In a recent blog post (Big Data…Marketing Magic or the Real Deal) we asked whether or not the ‘Big Data’ movement actually meant anything really new for data analytics. Our final conclusion was that there is a real change going on in the tools and techniques that we are using to access and manipulate really large datasets. I left open, however, the question of whether or not as data miners we need to develop new functions and algorithms to analysis all of this fabulous data or if we can simply apply our tried and tested techniques such as Decision Trees, Neural Network, Clustering, Association Analysis, Regressions to these data sources. This still remains an open question, but there have been some really interesting developments in an area known asdeep learning.
Deep learning refers to a relatively recently developed set of generative machine learning techniques that autonomously generate high-level representations from raw data sources, and using these representations can perform typical machine learning tasks such as classification, regression and clustering. Many of the most important deep learning techniques are extensions of neural network methods and a simple way to understand them is to think of multiple layers of neural networks linked together. Taking raw data input at the first layer the output of the next layer is is a set of high level features which are passed to a further layer which in tune generates a set of higher level features. This continues for a number of layers until eventually output (for example a prediction) is produced.
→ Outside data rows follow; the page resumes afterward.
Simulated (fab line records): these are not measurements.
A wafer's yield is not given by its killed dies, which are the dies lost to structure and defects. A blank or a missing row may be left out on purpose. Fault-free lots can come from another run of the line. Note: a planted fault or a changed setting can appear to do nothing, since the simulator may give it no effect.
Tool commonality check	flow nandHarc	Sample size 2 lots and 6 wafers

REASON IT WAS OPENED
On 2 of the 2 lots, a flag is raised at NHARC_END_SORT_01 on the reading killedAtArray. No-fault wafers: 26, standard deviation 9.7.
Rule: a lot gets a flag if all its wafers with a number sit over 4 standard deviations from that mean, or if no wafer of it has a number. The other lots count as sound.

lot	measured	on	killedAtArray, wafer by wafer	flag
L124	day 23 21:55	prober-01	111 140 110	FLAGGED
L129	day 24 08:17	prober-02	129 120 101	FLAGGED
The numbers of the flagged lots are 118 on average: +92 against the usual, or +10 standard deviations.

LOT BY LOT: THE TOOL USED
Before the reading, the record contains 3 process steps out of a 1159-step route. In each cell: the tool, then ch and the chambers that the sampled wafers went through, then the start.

The image below shows a simplified illustration of this where a stack of neural networks are used to classify images. While the data presented to the network would be raw pixel values, internally the network would generate much higher level features. For example, there might be a node in the network that responds to the presence of diagonal lines in an image or, at an even higher level, to the presence of faces (this is reigniting very interesting old discussions about the idea of the grandmother cell!).